VILLAGES and fast through traffic are not a good combination. So over 50 parish councils across North Yorkshire have signed up for a campaign called 20 is Plenty. They believe that, in their rural communities, low speeds should be the norm.

Those parish councillors put a great deal of unpaid time in to work on behalf of their village. They, and those they represent, might reasonably expect North Yorkshire Highways to take their views seriously and to work closely with them to try and reduce traffic speeds and improve controls.

Instead, North Yorkshire Country Council has dismissed their concerns and taken the view that it can only implement speed limits where driving conditions mean that drivers will already be inclined to drive at a slow pace.

This is a bizarre argument. If traffic was naturally going to drive slowly then no controls would be needed. If traffic speeds then we shouldn’t just shrug our shoulders. We need to keep people safe by slowing down that traffic. That means enforcing rules the way we currently do on motorways and in 30mph areas..

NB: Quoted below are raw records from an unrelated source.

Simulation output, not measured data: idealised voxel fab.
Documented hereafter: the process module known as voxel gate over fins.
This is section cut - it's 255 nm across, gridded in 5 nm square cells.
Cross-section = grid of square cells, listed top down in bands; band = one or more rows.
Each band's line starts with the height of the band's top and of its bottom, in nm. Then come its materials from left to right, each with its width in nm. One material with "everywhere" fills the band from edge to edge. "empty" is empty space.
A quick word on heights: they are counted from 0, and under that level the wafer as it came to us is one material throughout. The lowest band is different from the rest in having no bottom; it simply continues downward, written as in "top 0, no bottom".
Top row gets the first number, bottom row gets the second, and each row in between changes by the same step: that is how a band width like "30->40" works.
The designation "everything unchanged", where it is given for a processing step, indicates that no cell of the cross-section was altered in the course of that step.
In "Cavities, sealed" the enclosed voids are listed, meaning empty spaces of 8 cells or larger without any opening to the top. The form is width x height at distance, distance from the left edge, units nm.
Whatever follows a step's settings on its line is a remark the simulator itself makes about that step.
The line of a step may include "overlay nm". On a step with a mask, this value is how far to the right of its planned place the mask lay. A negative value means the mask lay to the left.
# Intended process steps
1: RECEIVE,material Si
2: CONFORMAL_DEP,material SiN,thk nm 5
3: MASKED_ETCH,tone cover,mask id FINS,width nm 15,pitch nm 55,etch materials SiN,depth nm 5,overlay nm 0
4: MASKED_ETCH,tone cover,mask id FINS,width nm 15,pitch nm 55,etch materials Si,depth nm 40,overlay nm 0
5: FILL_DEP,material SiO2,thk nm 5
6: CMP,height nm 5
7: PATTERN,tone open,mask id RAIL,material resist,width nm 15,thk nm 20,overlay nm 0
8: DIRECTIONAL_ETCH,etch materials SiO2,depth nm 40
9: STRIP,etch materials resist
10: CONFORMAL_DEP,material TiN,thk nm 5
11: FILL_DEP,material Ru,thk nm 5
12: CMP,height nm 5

North Yorkshire is one of the very few local authorities anywhere in the country that refuses to use fixed speed cameras. That means that dangerous stretches of road such as the A6068 through Cowling or the A65 through Hellifield are left with a constant flow of traffic thundering through at dangerous speeds. Instead of just shrugging shoulders and accepting that our council should be working to protect its residents.

If North Yorkshire County Council is so large and remote that it treats the concerns of Parish Councillors with such disrespect it does not bode well for the plans to create a new North Yorkshire Council that will be even harder for local communities to influence.